This page was last updated on September 25, 2018.


Getting started

In this tutorial you will learn how to:

  • format your data for importing into R
  • Messy versus Tidy data
  • Naming variables
  • Wide versus Long format
  • Saving your file in CSV (comma-separated values) format
  • Import your CSV file into a data frame in R

If you want a tutorial that really cuts to the chase, check this one out.


Formatting data

This tutorial assumes that software such as Microsoft Excel is used to initially enter and store data.

Messy versus Tidy data

To be completed

In the meantime, it is recommended that you read about “tidy data” Hadley Wickham’s “R for Datascience” online book, linked here.

Naming variables

The following are good rules of thumb to follow when setting up your spreadsheet to store your data:

  • the first row should contain the names of the variables
  • each variable should have its own column
  • below the “header” row that contains the variable names, each row should contain one observation
  • do not mix data types (e.g. numerical, categorical) within a single column;
  • the variable names should not include spaces or special characters; in lieu of a space, use an underscore “_"
  • use easily-interpreted variable names when possible, otherwise provide a separate “text” file that describes what each variable is
  • the file should be saved in “CSV” format
  • do not include spaces or special characters in the file name

Wide versus Long format

To be completed

In the meantime, here are some useful resources:

  • A short tutorial and less on why “long” format is preferred over “wide” format.
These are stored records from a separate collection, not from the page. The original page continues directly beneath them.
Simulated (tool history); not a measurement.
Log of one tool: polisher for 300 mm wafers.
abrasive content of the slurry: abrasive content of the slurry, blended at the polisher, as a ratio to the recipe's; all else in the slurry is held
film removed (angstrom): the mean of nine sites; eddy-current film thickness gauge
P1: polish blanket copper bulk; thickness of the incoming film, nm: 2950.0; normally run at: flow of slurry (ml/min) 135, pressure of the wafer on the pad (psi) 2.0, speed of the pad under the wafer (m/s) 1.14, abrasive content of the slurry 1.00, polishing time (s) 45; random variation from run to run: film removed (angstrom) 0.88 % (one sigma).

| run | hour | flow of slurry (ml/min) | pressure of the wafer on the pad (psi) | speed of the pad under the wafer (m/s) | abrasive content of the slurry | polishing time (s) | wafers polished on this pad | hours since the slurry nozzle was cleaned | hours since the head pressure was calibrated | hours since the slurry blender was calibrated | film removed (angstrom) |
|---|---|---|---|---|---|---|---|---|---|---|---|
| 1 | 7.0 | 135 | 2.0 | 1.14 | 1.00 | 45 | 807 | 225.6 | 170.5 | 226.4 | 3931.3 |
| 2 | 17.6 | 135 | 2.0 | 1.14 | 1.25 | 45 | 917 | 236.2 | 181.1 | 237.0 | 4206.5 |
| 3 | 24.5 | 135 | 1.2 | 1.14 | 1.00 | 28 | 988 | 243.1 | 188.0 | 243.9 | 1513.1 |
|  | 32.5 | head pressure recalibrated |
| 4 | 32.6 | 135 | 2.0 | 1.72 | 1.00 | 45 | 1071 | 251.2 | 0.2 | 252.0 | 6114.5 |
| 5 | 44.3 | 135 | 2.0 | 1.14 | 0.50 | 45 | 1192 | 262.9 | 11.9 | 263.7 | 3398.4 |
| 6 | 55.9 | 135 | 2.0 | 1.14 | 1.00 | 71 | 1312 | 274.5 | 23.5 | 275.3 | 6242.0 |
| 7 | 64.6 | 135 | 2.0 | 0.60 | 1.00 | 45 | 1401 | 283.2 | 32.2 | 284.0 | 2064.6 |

  • Read about “tidy data” Hadley Wickham’s “R for Datascience” online book, linked here.

You can tidy your data using the dplyr package. Its associated cheatsheet is available here.


Preparing the data for import

First, download an example Excel file here called “example_data.xlsx”. It includes data typical of a concentration-response exercise.

Then, open the file in Excel to have a look. You’ll see three sets of data, one for each substance being analyzed (NaCl, Sucrose, and CaCl2), some calculated statistics associated with the measured values (mean and standard error of the mean), and finally some response curves that have been fit. Here is a screenshot of what you’ll see:


We need to re-format these data (i.e. make them “tidy”) in order to import into R.

Typically it is easier to enter data in “wide” format, so we’ll assume this is the case here. This is how the above spreadsheet should be organized for import into R:


  1. Reformat the Excel spreadsheet to look like the picture above, then save it as a CSV file.

Note that we don’t include any derived values like the mean and standard error… these will be calculated in R.


Importing data from a CSV file

You can find additional help on importing different types of files here.

Download the CSV file from here to your working directory.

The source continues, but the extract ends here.